January 19, 2007

E-Newsletter difficulties

We won a 2003 Gold Award for our newsletter. That newsletter is no longer in print. I'll be candid and confess that our new electronic newsletter for our college is not as popular as we think it should be. I'm curious as to what others have done to increase their readership. Do you run contests? Have you made it more lighthearted or more news-you-need-to-know?

How are you getting out the news your dean's office or department chair wants distributed? Do you use print along with e-newsletters? Does your leader deliver mosts news via e-mail instead of a newsletter?

The bruning question is no longer how to format your newsletter. It's how to capture your readers' attention to keep them reading. I don't mean remaining subscribers, but reading to the next item in your latest issue.

Some of you will recall Leslie O'Flahavan's session at the Forum conference held at the Depot. She has some good tools and advice.

I think the best advice is to know why you're writing a newsletter. Are you acting as a consultant, a news reporter, a news aggregator, a gossip, an industry insider, a storyteller? And it's critical to write a strong subject line that identifies the newsletter and describes this issue's content. It's even better if it includes a verb or strong adjective.

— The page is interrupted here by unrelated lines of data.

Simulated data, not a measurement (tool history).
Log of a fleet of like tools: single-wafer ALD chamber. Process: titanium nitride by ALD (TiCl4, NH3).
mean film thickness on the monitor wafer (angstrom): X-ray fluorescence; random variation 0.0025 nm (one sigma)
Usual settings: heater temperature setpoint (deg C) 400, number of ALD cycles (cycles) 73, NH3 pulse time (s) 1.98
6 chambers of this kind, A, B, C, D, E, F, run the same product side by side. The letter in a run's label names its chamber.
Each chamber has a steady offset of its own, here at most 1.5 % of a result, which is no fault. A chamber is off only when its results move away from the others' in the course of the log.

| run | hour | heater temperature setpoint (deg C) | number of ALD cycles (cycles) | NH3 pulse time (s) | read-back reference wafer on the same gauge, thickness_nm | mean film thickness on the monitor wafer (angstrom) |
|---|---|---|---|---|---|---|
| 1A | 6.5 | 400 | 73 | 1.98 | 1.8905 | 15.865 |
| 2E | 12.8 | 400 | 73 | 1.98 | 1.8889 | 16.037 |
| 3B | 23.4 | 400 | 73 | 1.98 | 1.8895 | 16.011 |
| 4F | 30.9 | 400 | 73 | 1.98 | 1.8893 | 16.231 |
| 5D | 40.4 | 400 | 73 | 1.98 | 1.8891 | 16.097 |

What newsletters do you read in e-mail, Web, or blog formats? I've stopped reading anything that simply interests me. I now read only that which will help me do my job. So I read UMNnews, The Recorder, the forUM communicator, and all our departments' newsletters. In all honesty, I don't read those either. I skim for color and keywords. I don't often choose to follow a link. I don't want many graphics. I love bullet points. I love consistent style. I don't check any blogs except my husband's and I don't always bother to read it. And I don't read many of the RSS feeds I subscribe to. Even more honestly, I only read our college newsletter because my friends contribute to it and it sometimes contains information I need to be effective in my job.

If we manage to improve our readership, I'll post how we did it. And we'll enter it in the next Maroon and Gold awards competition.